Watson, Clerc end long dry spells; USFL completes season on high note

Something about the British Open just seems to bring out the best in Tom Watson - whether he's playing well otherwise or not. This year things were definitely in the ''not'' category as he journeyed to Southport, England, for the 112th renewal of golf's most tradition-steeped event. In fact, he hadn't won a single tournament in an entire year since - you guessed it - the 1982 British Open. But once again he demonstrated that this is indeed his tournament, shooting a nine-under-par 275 on the Royal Birkdale Golf Club links to win the championship for the fifth time.

Ironically, this was the first time Watson had won it on a course in England - his previous victories having all come on Scottish courses starting in 1975 at Carnoustie and continuing in 1977 at Turnberry, 1980 at Muirfield, and last year at Troon. Clerc back in form

Another top athlete breaking a long dry spell over the weekend was Jose-Luis Clerc, who dominated the US Pro Tennis Championships at Longwood Country Club outside Boston in what must have been one of the easiest victories of his career.

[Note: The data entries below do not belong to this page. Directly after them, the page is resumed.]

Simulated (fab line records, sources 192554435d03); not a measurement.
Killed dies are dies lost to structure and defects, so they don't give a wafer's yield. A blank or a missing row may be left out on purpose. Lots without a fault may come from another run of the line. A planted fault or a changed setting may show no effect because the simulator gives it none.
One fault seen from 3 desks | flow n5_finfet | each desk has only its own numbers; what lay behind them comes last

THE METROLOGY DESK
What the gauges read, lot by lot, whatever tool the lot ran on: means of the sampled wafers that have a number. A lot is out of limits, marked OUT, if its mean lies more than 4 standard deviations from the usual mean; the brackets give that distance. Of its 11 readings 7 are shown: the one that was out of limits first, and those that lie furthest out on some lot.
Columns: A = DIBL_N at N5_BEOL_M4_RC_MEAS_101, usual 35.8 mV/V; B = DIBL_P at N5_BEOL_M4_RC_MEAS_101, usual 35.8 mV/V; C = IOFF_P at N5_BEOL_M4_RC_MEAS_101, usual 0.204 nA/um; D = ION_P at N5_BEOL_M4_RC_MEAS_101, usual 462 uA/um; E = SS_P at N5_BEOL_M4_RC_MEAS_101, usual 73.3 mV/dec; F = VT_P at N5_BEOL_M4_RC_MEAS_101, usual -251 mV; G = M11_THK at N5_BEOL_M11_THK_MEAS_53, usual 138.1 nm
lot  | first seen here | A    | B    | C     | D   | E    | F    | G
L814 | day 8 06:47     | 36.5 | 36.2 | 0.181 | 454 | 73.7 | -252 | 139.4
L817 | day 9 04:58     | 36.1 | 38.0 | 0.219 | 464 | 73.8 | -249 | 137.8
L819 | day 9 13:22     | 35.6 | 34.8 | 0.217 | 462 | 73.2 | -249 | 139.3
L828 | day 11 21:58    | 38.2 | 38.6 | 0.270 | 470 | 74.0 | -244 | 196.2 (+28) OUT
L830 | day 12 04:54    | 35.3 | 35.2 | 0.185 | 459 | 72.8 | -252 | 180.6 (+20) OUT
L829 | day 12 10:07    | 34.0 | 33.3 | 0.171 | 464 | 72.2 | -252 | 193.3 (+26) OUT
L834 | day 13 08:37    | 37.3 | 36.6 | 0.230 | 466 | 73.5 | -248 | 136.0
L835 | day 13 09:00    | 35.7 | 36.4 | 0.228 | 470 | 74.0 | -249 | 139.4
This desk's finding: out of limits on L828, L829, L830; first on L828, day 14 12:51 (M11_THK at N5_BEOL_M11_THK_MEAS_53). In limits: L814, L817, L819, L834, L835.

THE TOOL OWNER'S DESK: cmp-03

The Argentine clay court specialist never dropped a set and in fact never seemed even remotely threatened en route to recapturing the title which he had also won in 1981. Even at the end, his matches were virtual cakewalks (a 6-2, 6- 2 demolition of Eliot Teltscher in the semifinals and a 67-minute 6-3, 6-1 rout of Jimmy Arias in the final).

None of this would have been too surprising a while ago, for Clerc dominated a lot of clay court tournaments over a three-year stretch beginning in January 1980. In that time Jose-Luis won 18 tournaments, made more than $1 million in prize money, and rose as high as No. 5 in the world rankings.

Clerc started this year in good form, too, winning a tournament in Brazil, then upsetting John McEnroe to lead Argentina to a Davis Cup victory over the United States. But things had gone really sour after that - so much so that in nine of his last 10 tournaments he had lost in either the first or second round.

No so this time, however - which was good news for all those who prefer his brand of good tennis manners and etiquette (he was voted Sportsman of the Year by the Association of Tennis Professionals in 1981) to the antagonistic, argumentative, crybaby antics of so many of his peers these days. USFL ends with a bang

The United States Football League started with a bang (the signing of Herschel Walker) but looked for a while as though it was going to end with a whimper. Summer got in the way of the last few weeks, with beaches, boats, baseball, etc., luring all but the most avid fans away from the stadiums and/or their TV sets. Fortunately for the new league, though, its first championship game last Sunday night turned out to be a much-needed hit - both at the gate and on the field.

A paid crowd of 46,535 (boosted by complimentary tickets to a total of 50,906 ) was on hand at Denver's Mile-High Stadium while a nationwide audience watched on ABC-TV as the Michigan Panthers defeated the Philadelphia Stars 24-22 for the league's inaugural title. It was an exciting contest, too, with the Stars fighting back from a 17-3 deficit to make it 17-14 before the Panthers put it away in the closing minutes via a 48-yard touchdown pass from Bobby Hebert to Anthony Carter.

Carter, the former University of Michigan star, was one of the big-money signees who helped give the new league some credibility at the start - and he earned his money in the championship game with nine receptions for 179 yards. Another big star all season was Philadelphia's Kelvin Bryant, whose spectacular college career at North Carolina was curtailed a bit at the end by injuries, but whose powerful running in his first pro season earned him MVP honors ahead of the much more publicized Walker. Why Phils fired Corrales

Philadelphia's firing of manager Pat Corrales this week raised a few eyebrows - especially since the Phillies were tied for first place at the time - but the reasoning behind the move isn't really very hard to fathom.

With all their talent, the Phillies were expected to be a solid winning club this season with a good shot at the National League East championship. Instead the team has been struggling around the .500 mark all year - and the only reason it is still in the race is that the other top contenders have been having similar problems.

One doesn't have to look far to see why the Phillies were unable to take advantage of the situation either - they're batting around .243, with Mike Schmidt, Gary Matthews, and Bo Diaz all under .250, and Pete Rose not far above it.

The manager doesn't swing a bat, of course, but he does always take the ultimate responsibility for a team not playing up to expectations. And as the saying goes, it's easier to fire one man than 25.

In having General Manager Paul Owens move from the front office into the dugout to replace Corrales for the rest of this season, the Phillies are also following their own established policy. Owens did the same thing in 1972 when he fired Frank Luchesi in midseason. And in 1979, Dallas Green moved down from the front office to replace Danny Ozark - then stayed around the next year to lead the team to its only World Series victory.